Categories
Creative Development Planning Research

Can you collaborate with an ANT?

Just kidding. But it does bring up the question of how do I collaborate with a non-human entity? Is it even possible? 

Well, from my perspective it is. However, let’s look at what others in the fields of creativity and sociology say.

I’ll start with a sociological perspective. A definition of Actor Network Theory (ANT) is a good place to start so that we can break down how this relates to my Final Major Project (FMP) and what insights working with a non-human collaborator bring up.

Actor Network Theory: Is a theoretical framework within the field of science and technology studies (STS) that examines how social, technical, and material entities (referred to as “actors”) interact to form complex networks that shape and influence outcomes. ANT challenges traditional distinctions between human and non-human agents by treating them symmetrically as participants in these networks.

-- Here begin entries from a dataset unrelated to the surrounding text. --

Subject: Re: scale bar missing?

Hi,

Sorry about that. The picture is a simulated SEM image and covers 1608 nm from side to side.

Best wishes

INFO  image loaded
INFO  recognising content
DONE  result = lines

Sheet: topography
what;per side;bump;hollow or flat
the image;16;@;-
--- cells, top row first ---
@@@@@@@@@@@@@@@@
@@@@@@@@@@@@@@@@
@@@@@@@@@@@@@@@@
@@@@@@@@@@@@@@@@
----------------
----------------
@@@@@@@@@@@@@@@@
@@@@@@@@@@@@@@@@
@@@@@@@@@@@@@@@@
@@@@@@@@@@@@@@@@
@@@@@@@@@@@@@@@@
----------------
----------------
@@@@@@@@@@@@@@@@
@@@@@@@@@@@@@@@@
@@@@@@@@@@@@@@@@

This definition, while not specifically saying that non-human entities can be collaborators as an overt term, states that the interactions between human and non-human “actors” to influence one another. 

ANT is a contrasting view to Technological Determinism (TD), where the idea that technology develops independently of social change and drives social change (Bimber, 1990). For example, Karl Marx believed that the railway in colonial India changed social hierarchies by introducing new economic activities (ibid.). While TD can look like a good place to start when you take a cursory view of any technology and its impact on how people use it, I believe a more nuanced approach can lead to a better understanding of how we as humans interact with technology, and how we as humans shape technology. To gain a more holistic view of collaboration I’ll bring up Fraser’s “Collaboration bites back” (2022). In this paper Fraser creates a manifesto for collaboration as a tool for change. So, I thought it best to go through her 10-point manifesto and see/explain how working with ST4RT+ achieves her points. 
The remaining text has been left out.